Tuesday, May 29, 2007

Yellowstone - 1st 24 hours

We drove into the Teton area last night. It seemed a good omen that as we were driving up the road that would drop us into the Teton Mountain area we saw our first grizzly. While I did not get a great shot, I did catch it as it stood up and popped up its head over the willows to check on the people that were trying to watch it.

As I was working on paying this month's bills, we saw a coyote run along the road right near the camper. On our first loop near Obsedian Cliff we saw a mother grizzly bear and her cub near the road. She saw us about the same time we saw her and herded her cub up the side of the mountain and then walked in sight just above the road for a little while. Great sighting, but no time to get a good photograph. After she headed up she was always pretty hidden in the trees. Just up the road, there was a coyote running along the road, with a car right behind it, with a lady hanging out the window with her small point and shoot camera trying to get a photo. (Yes, I hang out the windows and doors of my car sometimes trying to get a shot.) Once again, it happened too fast to get a photo.

We could see clouds moving in from the northeast, blocking out the last evening sun. Sure looked more like snow than rain, and the temperature was right for snow.

As we headed east from Mammoth just near Tower Falls, we saw a black bear foraging. It was on Henry's side and this time we did get a shot. I quickly handed him the camera with whatever lens was on it (it was my landscape lens) after making a quick adjustment to shutterspeed to get something fast enough for a handheld shot.

We passed a sandhill crane sitting on her nest on a small island in one of the ponds. I passed on trying to get her picture because the light levels were low. I figured that she was likely to still be there at a better time of day on another pass through the loop.

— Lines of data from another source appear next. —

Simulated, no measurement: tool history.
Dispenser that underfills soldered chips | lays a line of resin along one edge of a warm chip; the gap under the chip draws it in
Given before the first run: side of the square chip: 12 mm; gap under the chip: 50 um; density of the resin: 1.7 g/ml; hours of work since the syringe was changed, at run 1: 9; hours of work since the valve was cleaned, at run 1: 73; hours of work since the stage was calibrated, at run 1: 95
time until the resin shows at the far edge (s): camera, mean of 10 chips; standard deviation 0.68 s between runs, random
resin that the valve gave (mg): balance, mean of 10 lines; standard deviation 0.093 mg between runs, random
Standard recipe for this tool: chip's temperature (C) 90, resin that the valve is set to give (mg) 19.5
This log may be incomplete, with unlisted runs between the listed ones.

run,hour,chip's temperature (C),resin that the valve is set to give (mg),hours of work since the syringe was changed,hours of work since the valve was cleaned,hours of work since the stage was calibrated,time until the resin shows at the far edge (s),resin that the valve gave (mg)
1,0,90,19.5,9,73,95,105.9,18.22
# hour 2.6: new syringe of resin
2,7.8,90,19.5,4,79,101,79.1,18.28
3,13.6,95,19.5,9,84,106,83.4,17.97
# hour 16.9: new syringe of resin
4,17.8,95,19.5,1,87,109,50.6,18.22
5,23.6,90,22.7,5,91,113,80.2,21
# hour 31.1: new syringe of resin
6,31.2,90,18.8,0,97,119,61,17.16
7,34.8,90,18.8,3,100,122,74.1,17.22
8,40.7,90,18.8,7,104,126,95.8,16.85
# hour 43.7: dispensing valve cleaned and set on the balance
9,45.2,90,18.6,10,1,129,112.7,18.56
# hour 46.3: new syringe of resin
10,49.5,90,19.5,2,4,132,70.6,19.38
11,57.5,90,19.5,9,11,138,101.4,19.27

The clouds were still coming in, the sun was probably down, but we still had some light. We saw a car facing in the same direction we were traveling but on the wrong side of the road. It must be a good wildlife sighting and it was. A black bear foraging along the creek working its way upstream, oblivious to the human watchers above. I dug out the 100-400 to get started. But as I realized that I would have more opportunities as it went upstream, I asked Henry to get the big lens out and ready. Now I knew light wasn't great. I already had the ISO at 1600. I would not be getting quality images. But the photo fever was on me . . . I fought with the big lens tripod, I hastened up the hill hauling lens, camera and tripod headless of whether I was getting winded or not. And I kept trying to get a keeper shot of that bear. Light was so bad it wouldn't auto focus, so I switched on manual. And I enjoyed watching that bear scratch himself against a tree (turns out that is marking behavior for bears). The light was getting worse, so I finally just enjoyed watching the bear as it continued upstream. The first photos of him are the best, none is competition quality. But this is part of the Yellowstone experience, rounding the bend and having a wonderful wildlife encounter.


Anonymous said...

Hi Mary Ann! First of all, thanks so much for the link to my web page, how sweet!!
Love the photos here and great to see that you are a writer, as this was one of my first loves also and hope someday when I am not so busy to write a childrens book! I can tell from your blog that you have a rich rewarding life and that makes me smile! See ya on the net Bud!!

Mary Ann Melton said...

Thanks, Susi. With your art and photographic skills plus writing, you really should do a children's book. It would be beautiful! Thanks for the comment!